We education wonks have been arguing for years about the amount of testing in schools, even though we usually don’t know what we are talking about. It’s too much! It’s not! I don’t recall anyone providing any information about how much time is actually devoted to testing each year.

Lucky for us, the Boston-based nonprofit Teach Plus has gotten money from the Noyce and Bill and Melinda Gates foundations to answer the question. The researchers reported that administering tests takes much longer than school district officials say it does. Also, tests designed by school districts might be more time-wasting than the annual state tests we complain about most.

Authors Mark Teoh, Celine Coggins, Christine Guan and Tamara Hiller also examined a category of tests that bothers students more than adults. Read the report before your next PTA meeting. It’s only 24 pages long, and some of it is derived from data and interviews in Fairfax, Prince George’s and Howard counties, and the District.

The report’s first finding sounds like a victory for people like me who have argued that testing isn’t so bad. Across 12 urban districts, the authors concluded, the average amount of time students spend on state and district tests equaled only 1.7 percent of the school year “in third and seventh grade and substantially less in kindergarten.”

I am not celebrating. The report showed that figure is deceptive based on the testing calendars that school districts give to parents and the general public. The authors surveyed 300 teachers in Boston, Chicago, Indianapolis, Los Angeles, Memphis and the District who reported that the actual test administration time, based on their first-hand experience, is more than double that length.

In kindergarten, the school districts counted 2.3 hours a year of testing. The teachers said 7 hours. In third grade, the districts said 14.2 hours; the teachers said 27.7 hours. In seventh grade, where teachers and students had more experience with the process, the numbers were closer; districts reported 14.9 hours and teachers said 16.4 hours. Keep in mind this is only the time spent giving the test. The report did not assess the time spent preparing students for the test or analyzing the resulting data. That would be a much higher number.

That was not the report’s only troubling discovery. It found enormous differences among urban districts. A typical Denver student, for instance, “will have about 159.4 hours of math and English Language Arts testing by the time he/she finishes the eighth grade,” the report said. “By comparison the typical student in Chicago will have had just 53.8 hours of math and ELA testing. The difference of about 105 hours, after nine school years, amounts to about 19 instructional days, or almost four weeks of school.”

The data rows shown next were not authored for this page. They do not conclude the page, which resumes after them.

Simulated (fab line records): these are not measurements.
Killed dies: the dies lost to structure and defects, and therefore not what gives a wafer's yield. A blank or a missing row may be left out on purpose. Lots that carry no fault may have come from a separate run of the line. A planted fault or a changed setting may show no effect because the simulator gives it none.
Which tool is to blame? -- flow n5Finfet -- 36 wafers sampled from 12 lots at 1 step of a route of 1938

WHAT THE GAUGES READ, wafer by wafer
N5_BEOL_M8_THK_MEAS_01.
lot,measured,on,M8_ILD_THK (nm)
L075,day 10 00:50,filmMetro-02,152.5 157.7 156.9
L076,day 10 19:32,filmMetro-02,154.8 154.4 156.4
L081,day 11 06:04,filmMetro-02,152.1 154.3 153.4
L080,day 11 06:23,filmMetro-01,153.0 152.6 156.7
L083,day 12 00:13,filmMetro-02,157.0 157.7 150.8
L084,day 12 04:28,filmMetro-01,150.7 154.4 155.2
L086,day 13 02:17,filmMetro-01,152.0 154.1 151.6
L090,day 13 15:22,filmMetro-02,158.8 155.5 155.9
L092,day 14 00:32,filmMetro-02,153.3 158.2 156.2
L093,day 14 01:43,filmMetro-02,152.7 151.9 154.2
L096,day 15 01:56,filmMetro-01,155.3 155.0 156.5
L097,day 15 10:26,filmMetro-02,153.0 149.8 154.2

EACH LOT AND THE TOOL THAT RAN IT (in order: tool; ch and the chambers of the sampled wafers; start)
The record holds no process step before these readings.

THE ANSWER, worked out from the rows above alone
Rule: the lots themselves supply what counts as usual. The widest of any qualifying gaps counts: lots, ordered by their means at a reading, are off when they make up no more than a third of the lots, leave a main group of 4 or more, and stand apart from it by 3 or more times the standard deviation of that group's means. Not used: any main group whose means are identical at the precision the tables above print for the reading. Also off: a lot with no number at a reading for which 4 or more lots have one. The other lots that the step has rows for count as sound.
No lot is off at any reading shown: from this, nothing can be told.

The District was somewhat below average in scheduled testing time compared to 11 other urban districts surveyed. But it had more testing time than the three suburban Washington districts surveyed. Nationally, suburban district schedules showed 1.3 percent of the school year spent in testing, compared to 1.7 percent in urban districts.

There was one mention of classroom and school tests, the most stressful to our children because they usually count on report cards. The researchers said these under-studied assessments “absorbed substantially more time than state- and district-mandated assessments.” Children rarely testify at hearings or write op-eds, so that issue is going nowhere.

District-designed tests take more time than state tests, the report concluded. Teachers nationwide complained, as D.C. teachers do, that district preliminary tests to help prepare students for annual tests often ask irrelevant questions and waste time. That is something local districts might be able to fix. Reducing the total time devoted to testing will not be so easy and might have unexpected consequences.